With Toyota AI Ventures, Toyota aims to investment in technology revolving around AI, autonomous mobility, data and cloud computing

Although Toyota AI Ventures aims to spread its investments worldwide, Israel’s penchant for excelling in high technology areas has increasingly drawn global attention to its startups.

Following Toyota Motor Corp’s venture arm leading a $14 million investment in Israeli robotics company named Intuition Robotics earlier in July, the Japanese giant is looking to further invest in Israeli based robotic ventures.

Toyota Motor’s investment in Intuition Robotics, which makes robots for the elderly, marked the company’s first investment in Israel.

Toyota’s new $100 million fund seeks to invest in robotics, artificial intelligence, autonomous mobility, data and cloud computing.

“We will see more involvement of Toyota in the Israeli market in the future,” said Jim Adler, managing director of California-based Toyota AI Ventures, which is part of the $1 billion Toyota Research Institute.

“There’s more in the pipeline” he said while adding that technologies dealing with perception and prediction and planning were of particular interest to Toyota.
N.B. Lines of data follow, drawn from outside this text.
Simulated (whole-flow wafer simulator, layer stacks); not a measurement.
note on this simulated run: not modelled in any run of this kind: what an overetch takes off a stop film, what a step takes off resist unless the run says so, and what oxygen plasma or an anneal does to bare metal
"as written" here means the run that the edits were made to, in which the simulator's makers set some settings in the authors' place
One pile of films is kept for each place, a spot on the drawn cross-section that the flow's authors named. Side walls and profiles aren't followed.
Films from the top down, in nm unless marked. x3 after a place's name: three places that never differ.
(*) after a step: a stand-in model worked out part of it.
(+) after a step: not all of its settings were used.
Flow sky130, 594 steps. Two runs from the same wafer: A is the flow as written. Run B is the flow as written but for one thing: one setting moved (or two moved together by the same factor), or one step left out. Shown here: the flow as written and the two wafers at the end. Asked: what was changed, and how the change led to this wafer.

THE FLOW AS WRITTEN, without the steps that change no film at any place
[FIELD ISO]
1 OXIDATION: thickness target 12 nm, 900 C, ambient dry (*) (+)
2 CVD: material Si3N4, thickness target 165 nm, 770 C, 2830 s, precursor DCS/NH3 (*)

“There’s a tremendous amount of innovation happening in Israel as cars become more produced by data,” said Adler, who is in the country meeting companies whose technologies interest Toyota.

Israel has become a growing tech hub for not only the automotive industry but for the information security industry as well.

Earlier this year, Intel Corp bought Mobileye for $15.3 billion.

On Friday Germany’s Continental AG said, it was acquiring Israel’s Argus Cyber Security, whose technology guards connected cars against hacking.

Toyota’s AI Ventures, having already made 5 investments, it expects to invest in at least 20 companies worldwide.

With Japan’s ageing population, over 40% of its citizens are expected to be over 65 in the next 20 years, thus it is likely that there will be more demand for technology to help the elderly stay in their homes rather than assisted-living facilities.

“We think Toyota will have a role there,” said Adler.